By Cassandra Reinhart, Special to the Independent
If you’ve ever wondered what the summer of 1969 was like in beach cottage No. 9 at Crystal Cove, Mark Christy can tell you. Better yet, he wants you to feel it.
Memories of summers spent there as a boy were the inspiration for Christy’s three-year, revamp of the Ranch resort in Laguna Beach, a sprawling 84-acre property that includes a nine-hole golf course all tucked deeply inside Aliso Canyon.
“This was a Laguna secret,” Christy said. “There are people, a lot of them, saying I have been here 25 years and I have never been back here.”

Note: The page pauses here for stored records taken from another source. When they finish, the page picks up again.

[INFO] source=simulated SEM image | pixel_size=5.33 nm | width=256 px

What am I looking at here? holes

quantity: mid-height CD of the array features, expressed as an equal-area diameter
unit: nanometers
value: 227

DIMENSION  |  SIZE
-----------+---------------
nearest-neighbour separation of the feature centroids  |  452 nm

Christy is changing that and the world is noticing. Named as one of Architectural Digest’s 18 best hotels that opened in 2016, the Ranch is holding its own. At a Dec. 18 open house hundreds of visitors were ushered through a new entrance, a space reworked on both levels. The Ranch House includes the new Harvest Restaurant and bar. The second level transformation allows guests to enter a ballroom flooded with natural light or step outside on a new exterior patio overlooking the golf course and surrounded by sweeping canyon views.
Guests also took the opportunity to peak into another new addition, the Sycamore Spa, with its four treatment rooms and a fitness center, and the revamped hotel rooms. “Every building, including every guest room was completely remodeled,” said Jim Tolbert, the resorts sales and marketing director.
The road to remodeling has been a rough one for Christy and his group of silent partners. Laguna Beach resident Mark Fudge, whose historic Halliburton House perches on the south rim of the canyon bluff above the Ranch property, put up a fight over the renovations, first with an appeal to the California Coastal Commission over the city’s approval of the project.
Fudge alleged the property’s permit approvals were out of compliance with state and coastal environmental protection laws. Coastal staff reviewed the claims, and eventually found the project was consistent with the California Environmental Quality Act. The later lawsuit against the city and Coastal Commission was recently dismissed.
“Most importantly the local community has been hugely supportive during the process and we have enjoyed their encouragement and approval of all the changes we have made,” Tolbert said.
The Ranch occupies property rich in local history. Originally a 152-acre piece of land homesteaded by George Thurston in the late 1870s, it was purchased in 1950 and established as a nine-hole golf course. In the ‘60s, new owners added the resort. Christy remembers coming here as a kid, when Ben and Violet Brown owned the resort and restaurant.
“When I was a kid this was the place,” Christy said. “If I got straight A’s on a report card, we would celebrate at Ben Brown’s. My dad got a promotion? We are going to Ben Brown’s.”
As an homage, the golf course is named for Brown.
“My dad taught me to play golf out here, I taught my son how to play golf here. I met Hobie Alter out here and I used to spend some incredible days with him,” Christy said.
Guests to the rejuvenated Ranch can lounge next to ‘60s style salt-water pool with a palapa bar. The golf course relies on recycled water for irrigation. Though the Coastal Commission urged The Ranch to include $250,000 for a trail connecting a wilderness park behind the golf course to Aliso Beach, it was not included in the renovation. Tolbert declined to comment further and there are no plans for a trail.
The Ranch’s now 97 guest rooms were all remodeled to evoke the feeling of Christy’s childhood memories of a California summer at the beach: casual elegance meets cottage chic.
“We were looking for something more experiential. I don’t think that of the front-runner hotels here, that they were properly conveying the Laguna I knew when I grew up.”
Tolbert says the revamp is already getting raves on popular travel sites like Tripadvisor and Yelp. For Christy, the remodel is more than a construction project; it’s a restoration of Laguna soul.
“I can’t sing and I can’t dance, so this is my artistic expression,” Christy said. “And it was here. The place was always here.”